All rights reserved. No part of this publication may be reproduced, stored in a retrieval system, or transmitted, in any form or by any means, electronic, mechanical, photocopying, recording, or otherwise, without prior written permission from the publisher.
Barnes & Noble, Inc.
122 Fifth Avenue
New York, NY 10011
ISBN: 978-1-4114-5382-1
CONTENTS
CHAPTER I
CHAPTER II
CHAPTER III
CHRONOLOGY
1803
May 25. Ralph Waldo Emerson born in Boston, Massachusetts.
1813–17
At the Boston Latin School.
1817
August. Enters Harvard College, President's Freshman
of Dr. Kirkland.
1821
Is class poet, graduates, and teaches in his brother William's school, Boston.
1822
Autumn. In Boston teaching.
1824
April. In Roxbury; writes Good-bye, Proud World.
1825
February. At Cambridge, studying divinity.
1826
October 10. Approbated to preach by the Middlesex ministers.
October 26. Preaches his first sermon in his uncle Ripley's pulpit.
November 25. Sails for Carolina in quest of health.
1827
January–June. Preaches in Southern cities and returns to Boston.
September and October. Preaches at Northampton and New Bedford, Mass.
1828
July 3. Takes his brother Edward to the McLean Asylum, insane.
December 6. Takes his recovered brother to Concord, N. H. Preaches there.
December 17. Becomes betrothed to Miss Ellen Tucker at Concord.
1829
March 11. Colleague of Rev. Henry Ware, Jr., Hanover Street, Boston.

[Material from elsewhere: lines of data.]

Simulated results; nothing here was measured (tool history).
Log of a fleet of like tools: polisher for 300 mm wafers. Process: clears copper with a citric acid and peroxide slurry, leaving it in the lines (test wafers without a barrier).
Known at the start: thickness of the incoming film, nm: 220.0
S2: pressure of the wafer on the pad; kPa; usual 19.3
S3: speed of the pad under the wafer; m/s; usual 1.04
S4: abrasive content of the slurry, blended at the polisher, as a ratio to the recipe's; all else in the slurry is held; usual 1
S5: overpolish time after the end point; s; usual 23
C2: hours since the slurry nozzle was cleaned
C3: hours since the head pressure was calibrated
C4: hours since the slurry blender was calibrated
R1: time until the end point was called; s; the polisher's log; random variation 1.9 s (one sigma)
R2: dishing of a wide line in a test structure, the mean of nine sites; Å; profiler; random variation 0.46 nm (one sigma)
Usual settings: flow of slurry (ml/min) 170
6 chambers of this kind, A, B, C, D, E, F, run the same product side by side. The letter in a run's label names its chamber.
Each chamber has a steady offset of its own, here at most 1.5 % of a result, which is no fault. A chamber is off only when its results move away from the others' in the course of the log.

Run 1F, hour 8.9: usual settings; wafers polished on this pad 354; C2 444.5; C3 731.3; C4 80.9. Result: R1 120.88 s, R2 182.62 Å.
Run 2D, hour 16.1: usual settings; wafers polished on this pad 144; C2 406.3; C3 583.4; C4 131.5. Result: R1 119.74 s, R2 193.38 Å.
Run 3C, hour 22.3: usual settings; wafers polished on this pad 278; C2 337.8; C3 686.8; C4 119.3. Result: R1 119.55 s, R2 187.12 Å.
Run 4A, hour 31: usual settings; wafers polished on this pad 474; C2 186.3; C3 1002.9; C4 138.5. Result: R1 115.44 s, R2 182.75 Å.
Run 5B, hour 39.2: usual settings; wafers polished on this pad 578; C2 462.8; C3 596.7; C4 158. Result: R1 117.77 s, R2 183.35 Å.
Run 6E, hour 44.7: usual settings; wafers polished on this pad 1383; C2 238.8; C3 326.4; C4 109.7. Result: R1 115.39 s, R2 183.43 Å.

September 29. Marries Miss Tucker, and settles in Chardon Place.
1830–31
Preaches constantly in Boston. Illness and death of Mrs. Emerson.
1832
June. Religious doubts. Proposes to give up the rite of communion.
September 9. Preaches a farewell sermon in Hanover Street.
December 25. Ill and sad, sails for Sicily.
1833
February–May. In Italy and France; meets Landor and Lafayette.
August. Visits Carlyle at Craigenputtock and Wordsworth at Rydal.
October 9. Reaches New York.
November 4. Lectures at Masonic Temple in Boston on Natural History.
1834
January. Still lecturing in Boston.
May 14. Begins a forty-year correspondence with Carlyle.
October 1. His brother Edward dies in Porto Rico.
October 20. Retires to live in the Old Manse at Concord.
1835
January and February. Biographical lectures in Boston.
July. Buys his Concord home on the Lexington Road.
September 12. Delivers the Bi-centennial Address at Concord.
September 14. Marries Miss Lidian Jackson at Plymouth.
1836
January–May. Finishes Nature, his first book.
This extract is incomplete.